There is a wise old saying that “if you want to get something done, then give it to a busy person.” In my experience this is a pretty accurate depiction of how families, organizations and communities work.  They “Type A” person will always assume the most responsibility and be the hub of critical activity.  Other people tend to rely on them and their boundless energy for execution.  Unfortunately, if you are not careful, this dynamic also ends up becoming somewhat dysfunctional and unhealthy as time goes on.

There is a point of diminishing returns when someone extends themselves beyond their individual capability to do well what needs to get done.  All of us only have so much bandwidth to apply to our personal and/or professional responsibilities.  What starts out as a good idea ends up becoming a burden for the responsible party and creates an unrealistic expectation for those dependent upon his/her efforts.   The energy and focus gravitates towards what’s not getting done and who is to blame rather how to best move forward.  Sadly, we end up becoming disconnected and resentful over what connected us in the first place.

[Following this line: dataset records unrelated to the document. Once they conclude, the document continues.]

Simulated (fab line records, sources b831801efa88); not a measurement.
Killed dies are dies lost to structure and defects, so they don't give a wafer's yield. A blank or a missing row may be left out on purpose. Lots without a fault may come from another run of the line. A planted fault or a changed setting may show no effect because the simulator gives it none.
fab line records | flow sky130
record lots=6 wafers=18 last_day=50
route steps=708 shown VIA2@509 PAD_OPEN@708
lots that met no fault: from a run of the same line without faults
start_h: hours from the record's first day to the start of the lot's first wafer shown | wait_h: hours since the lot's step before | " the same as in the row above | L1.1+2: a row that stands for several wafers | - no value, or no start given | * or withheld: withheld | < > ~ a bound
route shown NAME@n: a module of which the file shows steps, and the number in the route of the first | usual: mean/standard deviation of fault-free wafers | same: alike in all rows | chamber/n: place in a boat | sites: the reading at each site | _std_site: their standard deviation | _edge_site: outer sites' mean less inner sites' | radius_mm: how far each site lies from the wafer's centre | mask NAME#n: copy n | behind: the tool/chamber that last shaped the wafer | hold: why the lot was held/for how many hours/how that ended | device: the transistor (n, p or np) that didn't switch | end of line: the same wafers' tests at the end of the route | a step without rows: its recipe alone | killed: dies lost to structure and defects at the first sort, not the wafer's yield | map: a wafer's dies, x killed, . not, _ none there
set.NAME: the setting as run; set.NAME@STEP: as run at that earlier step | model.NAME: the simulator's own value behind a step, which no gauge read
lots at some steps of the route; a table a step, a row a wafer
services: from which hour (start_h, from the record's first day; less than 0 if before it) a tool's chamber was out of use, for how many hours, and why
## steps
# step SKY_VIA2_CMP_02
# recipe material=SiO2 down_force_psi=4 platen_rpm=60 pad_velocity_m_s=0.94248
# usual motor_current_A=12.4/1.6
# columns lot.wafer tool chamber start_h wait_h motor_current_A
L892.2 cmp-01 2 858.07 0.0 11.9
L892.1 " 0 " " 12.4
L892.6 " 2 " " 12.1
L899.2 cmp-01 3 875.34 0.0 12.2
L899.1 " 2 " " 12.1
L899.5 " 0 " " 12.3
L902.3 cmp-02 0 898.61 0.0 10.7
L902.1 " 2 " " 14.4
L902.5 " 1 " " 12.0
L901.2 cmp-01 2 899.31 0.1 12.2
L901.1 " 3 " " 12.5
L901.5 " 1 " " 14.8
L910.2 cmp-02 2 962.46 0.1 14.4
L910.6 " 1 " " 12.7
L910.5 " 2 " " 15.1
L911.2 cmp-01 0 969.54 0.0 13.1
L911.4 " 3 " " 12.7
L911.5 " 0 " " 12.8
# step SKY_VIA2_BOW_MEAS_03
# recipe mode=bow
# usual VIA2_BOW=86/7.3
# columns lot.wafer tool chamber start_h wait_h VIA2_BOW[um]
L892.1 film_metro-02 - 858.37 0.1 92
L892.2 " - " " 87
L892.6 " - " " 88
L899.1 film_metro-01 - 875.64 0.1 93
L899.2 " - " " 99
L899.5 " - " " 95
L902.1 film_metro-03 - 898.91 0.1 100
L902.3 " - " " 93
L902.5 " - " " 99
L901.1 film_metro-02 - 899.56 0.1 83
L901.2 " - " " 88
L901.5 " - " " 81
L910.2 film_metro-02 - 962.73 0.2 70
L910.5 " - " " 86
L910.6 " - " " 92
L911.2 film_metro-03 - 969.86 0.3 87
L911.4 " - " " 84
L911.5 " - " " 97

Most of us in leadership positions need to say “no” more often than we currently do.  Instead of always taking on more, we need to learn to let go and take on less.  I’ve seen many talented individuals buckle under the weight of their own self-imposed pressures.  There is always a price to pay for over-commitment.  Ironically the people and things that require our most attention end up taking a backseat to lesser priorities and other distractions.  The gap between what we want and what we are getting only widens and eventually some form of a breakdown usually occurs.

It is always advisable to do a few things well rather than doing too many things in an okay or mediocre fashion.  Activity is never a good substitute for results.  We are ultimately defined not just by what we do, but what we achieve and how this aligns with what we truly value.  Be careful about taking on too much and losing sight of what’s most important in the process.